On Thu, 17 Jan 2002 21:25:27 -0500
Carl Fink <carl@fink.to> wrote:

> On Thu, Jan 17, 2002 at 11:46:39AM +0800, csj wrote:
> 
> > FUD time: I remember reading somewhere in the site that cinelerra is
> > being abandoned by its author because of lawsuit fears (maybe has
> > something to do with the dominance of non-free codecs). 
> 
> No, that was Broadcast 2000, and since it's GPL someone else has picked it
> up, but they aren't expecting to release anything for a while yet.
> 
> > Maybe you're better off seeking UNIX-style stream processing tools. My
> > rather modest multimedia requirements are satisfied by a combination of
> > xawtv, mpgtx mjpegtools and ffmpeg (sourceforge), vcdimager, lame, glame,
> > etc, and viewers like xine and aviplay. Note that the foregoing are
> > program packages rather than individuallly executable programs.
> 
> No problem except that they can't do what I want, namely convert DivX video
> to VCD.  (This would require minimal video editing, I suspect, but I won't
> know until I have a way to convert DivX AVI to MPEG in VCD format.)

Maybe you can try using ffmpeg to convert the DivX to MPEG. ffmpeg will
produce a non VCD-compliant MPEG stream which you can then make
compliant using a combination of mpgtx (to demultiplex or split the MPEG
into its component audio and video) and mjpegtools (to multiplex it
back). Finally you use VCDImager on the re-multiplexed MPEG stream. No
editing required, just convert, convert, convert. Maybe you can even use
mplayer to convert the DivX into some sort of weird MPEG format.

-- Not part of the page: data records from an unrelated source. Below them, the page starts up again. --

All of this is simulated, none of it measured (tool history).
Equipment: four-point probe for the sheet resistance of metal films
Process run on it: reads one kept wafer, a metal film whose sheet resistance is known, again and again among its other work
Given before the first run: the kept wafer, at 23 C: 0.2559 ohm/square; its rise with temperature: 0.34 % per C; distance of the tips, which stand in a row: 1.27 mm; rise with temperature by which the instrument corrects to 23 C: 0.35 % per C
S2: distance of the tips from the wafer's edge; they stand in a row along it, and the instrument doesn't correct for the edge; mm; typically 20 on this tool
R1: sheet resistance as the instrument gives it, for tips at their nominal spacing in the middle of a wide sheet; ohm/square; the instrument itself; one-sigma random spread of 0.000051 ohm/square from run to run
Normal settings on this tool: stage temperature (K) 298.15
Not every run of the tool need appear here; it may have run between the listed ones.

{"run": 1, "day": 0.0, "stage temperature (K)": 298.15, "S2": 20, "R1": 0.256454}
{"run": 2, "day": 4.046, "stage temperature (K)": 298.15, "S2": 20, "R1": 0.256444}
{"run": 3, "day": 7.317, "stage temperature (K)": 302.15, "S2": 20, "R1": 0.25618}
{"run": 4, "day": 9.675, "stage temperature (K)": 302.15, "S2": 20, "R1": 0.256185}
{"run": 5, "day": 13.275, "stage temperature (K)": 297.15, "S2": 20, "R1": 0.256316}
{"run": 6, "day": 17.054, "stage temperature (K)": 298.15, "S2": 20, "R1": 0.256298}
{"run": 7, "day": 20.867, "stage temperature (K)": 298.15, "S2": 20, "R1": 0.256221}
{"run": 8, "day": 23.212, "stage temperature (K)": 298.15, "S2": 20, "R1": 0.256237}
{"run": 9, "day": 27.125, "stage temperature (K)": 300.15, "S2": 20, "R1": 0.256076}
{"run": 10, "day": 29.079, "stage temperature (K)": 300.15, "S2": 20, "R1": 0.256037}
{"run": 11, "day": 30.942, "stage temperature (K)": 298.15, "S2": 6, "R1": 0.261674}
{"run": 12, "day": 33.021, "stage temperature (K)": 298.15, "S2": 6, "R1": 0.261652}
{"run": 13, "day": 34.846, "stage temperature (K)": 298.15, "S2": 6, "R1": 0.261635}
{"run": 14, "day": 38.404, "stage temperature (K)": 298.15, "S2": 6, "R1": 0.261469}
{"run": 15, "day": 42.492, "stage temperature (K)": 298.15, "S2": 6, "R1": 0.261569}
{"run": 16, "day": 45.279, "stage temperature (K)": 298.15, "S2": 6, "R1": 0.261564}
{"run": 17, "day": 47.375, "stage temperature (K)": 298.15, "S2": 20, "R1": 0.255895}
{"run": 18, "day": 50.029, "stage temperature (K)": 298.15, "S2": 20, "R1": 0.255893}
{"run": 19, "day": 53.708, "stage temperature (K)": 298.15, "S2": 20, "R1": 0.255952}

But I'm just wondering, why convert a DivX movie to VCD? DivX has a
higher compression ratio (since VCD's tend to have more stringent bitate
requirements). You'll notice the difference only in high-motion scenes,
something quite unlikely with your wedding video. Of course, MPEG is
freer than DivX (but then you have OpenDivX and xvid).